Hanan Al-Shaykh couldn’t hold back. On one of her regular walks around London, the bestselling Lebanese author came across a preacher at the famous Speakers’ Corner in Hyde Park, arguing with someone from South Africa about how Islam viewed black people. Not liking the way this confrontation was going, and wanting to right a few wrongs, she dived straight into this very public row to warm applause and laughter from the crowd.
“I had to correct the preacher – who thought I was Chinese by the way – and told me I didn’t know anything about the Quran or Islam,” she says with a laugh. “The whole experience was so bizarre I knew I had to go back home and start writing straight away.”
Which, naturally, she did. In fact, when she was giving the preacher a piece of her mind, she genuinely felt the guiding hand of her favourite characters from 2003’s Two Women By The Sea. Huda and Yvonne, in that novella, are on a seemingly carefree holiday in the Italian Riviera, but almost immediately dredge up painful childhood memories about Lebanon. But they take no prisoners, are unrepentantly liberal, proud of being emigres and generally great fun. At that moment in Hyde Park, Al-Shaykh knew it was time to take up their story again.

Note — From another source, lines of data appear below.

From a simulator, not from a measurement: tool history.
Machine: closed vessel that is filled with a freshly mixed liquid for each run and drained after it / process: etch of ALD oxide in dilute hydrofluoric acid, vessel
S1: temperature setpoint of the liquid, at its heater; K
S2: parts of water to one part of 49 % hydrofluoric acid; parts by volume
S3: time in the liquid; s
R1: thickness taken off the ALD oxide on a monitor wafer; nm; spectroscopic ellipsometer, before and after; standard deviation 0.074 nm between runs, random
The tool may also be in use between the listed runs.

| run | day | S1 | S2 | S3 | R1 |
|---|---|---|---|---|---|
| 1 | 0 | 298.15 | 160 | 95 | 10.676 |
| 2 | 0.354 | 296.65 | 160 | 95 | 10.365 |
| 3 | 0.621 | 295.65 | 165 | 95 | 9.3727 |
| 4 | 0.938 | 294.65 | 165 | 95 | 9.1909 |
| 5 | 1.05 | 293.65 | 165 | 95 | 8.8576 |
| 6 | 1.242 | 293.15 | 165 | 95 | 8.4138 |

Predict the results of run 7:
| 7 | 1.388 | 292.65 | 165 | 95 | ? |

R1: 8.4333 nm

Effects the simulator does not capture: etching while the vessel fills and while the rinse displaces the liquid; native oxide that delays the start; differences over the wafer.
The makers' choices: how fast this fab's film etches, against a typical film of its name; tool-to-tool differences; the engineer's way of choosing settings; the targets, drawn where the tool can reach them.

“I wanted to go to be with them again, see what’s happening with them, how they were trying to live within another culture and language – and how they change in the journey from the place they were brought up in to the places they adopt in Canada and England,” she says. “They are grateful that they have left Lebanon actually, that they have made it in the West.”
In fact, Two Women By The Sea wasn’t translated into English fifteen years ago, so that book actually makes up the first half of The Occasional Virgin’s English edition. The second half takes up Yvonne and Huda’s story in London at Speaker’s Corner (inspired by Al-Shaykh’s own experience). The tale then spirals quickly into an increasingly ludicrous scheme to make the preacher pay for his narrow-minded ways.
There’s a plot point with a strawberry, which feels like it should be straight out of 1001 Nights, hardly a surprise given Al-Shaykh recently worked on a retelling of the famous folktales that was adapted for the stage and performed at the Edinburgh International Festival.
“1001 Nights blew my mind in that process,” she says. “I became entranced by it – it’s a book that refuses to die. It has everything about life, the human condition, tyranny and exile within its pages, and echoes everything that has happened, is happening and will happen.
“But yes, when I was speaking to my American publisher about The Occasional Virgin, they told me I was still under the influence of 1001 Nights. I had to tell them the plot point with the strawberry is absolutely true,” she says, laughing again. “Seriously though, it’s up to other people to interpret the book – I wasn’t deliberately channelling 1001 Nights – it’s also been called a story of a friendship between two women and I never thought of it as that either.”
Huda and Yvonne’s friendship is certainly contradictory. One is brought up Muslim, the other Christian. Huda is stronger mentally, Yvonne a bit more needy. Although not all the moments of quasi romantic comedy and outrageous drama quite hit home, the profound reflections on their childhood, family hurt and guilt – and their place in a world dominated by religion – certainly do.
In that sense, there are echoes of The Locust And The Bird, the brilliant memoir Al-Shaykh wrote for and about her mother. She was forced into marriage in Lebanon, bore a child at 14 (and then had Hanan at 18) and had an affair with a man she later married (and abandoned her children for).
“The atmosphere is maybe similar,” Al-Shaykh says. “Although my mother literally forced me to write that book because she wanted me to forgive her – which I already had done, actually. I never condemned her – I just missed her. As far as The Occasional Virgin goes, in Arabic it was received very well in Lebanon and the Arab world. I had some amazing reviews – although some people were surprised at how a woman of my age [Al-Shaykh is 72] could be so open and explicit.” The Arabic book doesn’t contain the first half made up of 2003’s Two Women by the Sea as the English edition does.
“‘Hanan Al-Shaykh is at it again’,” was one of the reviews, she says, giggling. “But I think people liked that it’s a courageous book and that I write what I think. In the West with this translation I really hope that people are surprised and delighted by Huda. “In the end, I’m just asking people to set aside their ideas about how they think a whole group of people live their lives and treat people like individuals.”
So, talking about confronting preconceived ideas, will she be going back to Speakers’ Corner for intellectual debate? “Oh no,” she says. “The topics people would discuss used to be so varied, but it’s sad now. It’s just people ranting about religion.”